In order to use the "immediate" macros, you should include linux/immediate.h.

#include <linux/immediate.h>

DEFINE_IMV(char, this_immediate);
EXPORT_IMV_SYMBOL(this_immediate);


And use, in the body of a function:

Use imv_set(this_immediate) to set the immediate value.

Use imv_read(this_immediate) to read the immediate value.

The immediate mechanism supports inserting multiple instances of the same
immediate. Immediate values can be put in inline functions, inlined static
functions, and unrolled loops.

If you have to read the immediate values from a function declared as __exit, you
should explicitly use _imv_read(), which will fall back on a global variable
read. Failing to do so will leave a reference to the __exit section in kernel
without module unload support. imv_read() in the __init section is supported.

You can choose to set an initial static value to the immediate by using, for
instance:

DEFINE_IMV(long, myptr) = 10;


* Optimization for a given architecture

One can implement optimized immediate values for a given architecture by
replacing asm-$ARCH/immediate.h.


* Performance improvement


  * Memory hit for a data-based branch

Here are the results on a 3GHz Pentium 4:

number of tests: 100
number of branches per test: 100000
memory hit cycles per iteration (mean): 636.611
L1 cache hit cycles per iteration (mean): 89.6413
instruction stream based test, cycles per iteration (mean): 85.3438
Just getting the pointer from a modulo on a pseudo-random value, doing
  nothing with it, cycles per iteration (mean): 77.5044

So:
Base case:                      77.50 cycles
instruction stream based test:  +7.8394 cycles
L1 cache hit based test:        +12.1369 cycles
Memory load based test:         +559.1066 cycles

So let's say we have a ping flood coming at
(14014 packets transmitted, 14014 received, 0% packet loss, time 1826ms)
7674 packets per second. If we put 2 markers for irq entry/exit, it
brings us to 15348 markers sites executed per second.

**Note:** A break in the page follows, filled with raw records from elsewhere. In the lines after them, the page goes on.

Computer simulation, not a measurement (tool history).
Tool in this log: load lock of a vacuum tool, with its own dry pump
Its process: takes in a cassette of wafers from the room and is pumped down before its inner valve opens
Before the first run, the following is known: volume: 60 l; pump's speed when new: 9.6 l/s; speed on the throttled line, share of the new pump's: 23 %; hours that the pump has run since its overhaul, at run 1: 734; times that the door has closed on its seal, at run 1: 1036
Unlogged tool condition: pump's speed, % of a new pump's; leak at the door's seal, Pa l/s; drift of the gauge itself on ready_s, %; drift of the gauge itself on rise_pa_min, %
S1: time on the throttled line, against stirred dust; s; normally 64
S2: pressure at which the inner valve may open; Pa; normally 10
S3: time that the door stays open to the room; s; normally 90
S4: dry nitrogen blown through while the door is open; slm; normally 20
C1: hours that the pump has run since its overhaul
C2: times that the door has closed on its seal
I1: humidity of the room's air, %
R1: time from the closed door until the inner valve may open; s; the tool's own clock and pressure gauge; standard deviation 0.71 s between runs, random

(15348 exec/s) * (559 cycles/exec) / (3G cycles/s) = 0.0029
We therefore have a 0.29% slowdown just on this case.

Compared to this, the instruction stream based test will cause a
slowdown of:

(15348 exec/s) * (7.84 cycles/exec) / (3G cycles/s) = 0.00004
For a 0.004% slowdown.

If we plan to use this for memory allocation, spinlock, and all sorts of
very high event rate tracing, we can assume it will execute 10 to 100
times more sites per second, which brings us to 0.4% slowdown with the
instruction stream based test compared to 29% slowdown with the memory
load based test on a system with high memory pressure.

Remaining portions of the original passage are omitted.